It’s now possible to instantly document the thoughts, actions and events of every moment and communicate them immediately across virtually limitless spaces.  And yet this seems to lead less to actual networks than to an iteration of individual narratives that are curiously lacking in interactivity.  On Facebook, for example, there’s a quality of relentless linearity as one scrolls down through the list of unrelated posts, each stamped with its little postage- or passport-like photo.  Yes, the comments sometimes develop a dialogue of sorts but it usually runs out pretty quickly.  And more often it seems like everyone just weighs in with a single terse remark and moves on down the line.
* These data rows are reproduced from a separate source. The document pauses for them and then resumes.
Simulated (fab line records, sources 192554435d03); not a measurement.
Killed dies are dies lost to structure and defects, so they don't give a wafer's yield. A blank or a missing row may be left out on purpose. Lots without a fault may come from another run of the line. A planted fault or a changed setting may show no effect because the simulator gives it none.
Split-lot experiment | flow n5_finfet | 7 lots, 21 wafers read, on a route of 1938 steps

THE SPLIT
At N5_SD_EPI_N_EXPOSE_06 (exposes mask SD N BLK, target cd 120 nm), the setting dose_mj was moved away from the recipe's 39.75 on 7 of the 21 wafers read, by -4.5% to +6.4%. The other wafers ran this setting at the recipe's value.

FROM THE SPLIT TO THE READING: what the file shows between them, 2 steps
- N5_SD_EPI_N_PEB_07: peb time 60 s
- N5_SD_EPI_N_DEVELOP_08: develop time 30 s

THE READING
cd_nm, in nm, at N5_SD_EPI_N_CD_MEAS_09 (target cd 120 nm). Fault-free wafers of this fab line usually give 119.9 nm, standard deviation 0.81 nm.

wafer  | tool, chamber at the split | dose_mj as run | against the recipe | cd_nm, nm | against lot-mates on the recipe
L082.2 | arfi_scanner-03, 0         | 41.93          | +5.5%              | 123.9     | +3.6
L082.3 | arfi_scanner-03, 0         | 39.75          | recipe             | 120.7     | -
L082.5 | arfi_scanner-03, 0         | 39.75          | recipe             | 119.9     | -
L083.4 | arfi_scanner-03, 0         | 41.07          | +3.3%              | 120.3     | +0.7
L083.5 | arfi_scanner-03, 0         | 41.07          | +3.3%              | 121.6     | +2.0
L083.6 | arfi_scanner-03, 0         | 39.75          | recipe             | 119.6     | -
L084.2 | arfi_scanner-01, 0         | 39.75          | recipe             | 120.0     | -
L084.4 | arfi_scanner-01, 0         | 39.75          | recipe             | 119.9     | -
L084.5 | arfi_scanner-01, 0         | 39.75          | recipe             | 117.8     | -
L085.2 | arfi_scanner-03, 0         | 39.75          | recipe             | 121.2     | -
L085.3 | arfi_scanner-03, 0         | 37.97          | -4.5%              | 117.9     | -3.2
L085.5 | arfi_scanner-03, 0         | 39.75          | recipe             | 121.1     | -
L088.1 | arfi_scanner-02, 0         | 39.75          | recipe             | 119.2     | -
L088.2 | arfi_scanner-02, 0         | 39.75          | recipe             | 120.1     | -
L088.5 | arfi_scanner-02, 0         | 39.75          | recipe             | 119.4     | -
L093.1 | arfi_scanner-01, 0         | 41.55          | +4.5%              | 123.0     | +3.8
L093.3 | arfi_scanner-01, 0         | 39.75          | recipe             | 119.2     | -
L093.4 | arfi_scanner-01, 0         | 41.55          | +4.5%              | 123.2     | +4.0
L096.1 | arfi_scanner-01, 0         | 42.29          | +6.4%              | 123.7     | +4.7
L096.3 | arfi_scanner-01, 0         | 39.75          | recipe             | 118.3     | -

Apparently Twitter and other online networking tools have been great for getting folks to turn out for political demonstrations and publishing crucial bulletins about government violence and resistance to it.   That is obviously not to be sneezed at.  But in my world these things get used mostly to provide the thinnest possible chronicle of individual movements and judgments: “Janet just checked in at Red Room,”  “Paul likes this.”  Sometimes the story gets thicker and weirder and more poetic, and here the real power of the internet to connect individuals’ interior lives and reveal and revel in their idiosyncratic creations far and wide kicks in.  What phenomenally beautiful and strange things are available!   But spreading this amazing stuff rarely seems to feed back – it’s available for consumption and private enjoyment but there is very little collective participation. For that matter, Wikipedia notwithstanding, the internet is still conceived by most people I know as a vast open store of information for individual consumption rather than as a site for collective knowledge building.

This bias for sharing over building seems especially odd given the recent turn toward collaboration in learning theory and practice.  Classrooms at elementary schools never have individual desks in rows anymore, it’s all groups of kids around tables, working together to solve problems, reading to one another, commenting on one another’s work, designing projects together. Just when electronic communication decreases the need for physical gathering, there’s new esteem for embodied interaction in real time and space.  In law school (where I teach) students still sit in rows, but the advice to professors from learning theory and from professors to students is all about collaboration.  Five years ago I would probably have said that the best way for you to make sure you understood a complicated legal analysis would be to restate it in your own words.   Now I’d tell you to talk about it with three other people.   But is the goal any different?  We’re still aiming to produce a collection of learned individual intellects, after all, not a true hive or cathedral or cloud of learning.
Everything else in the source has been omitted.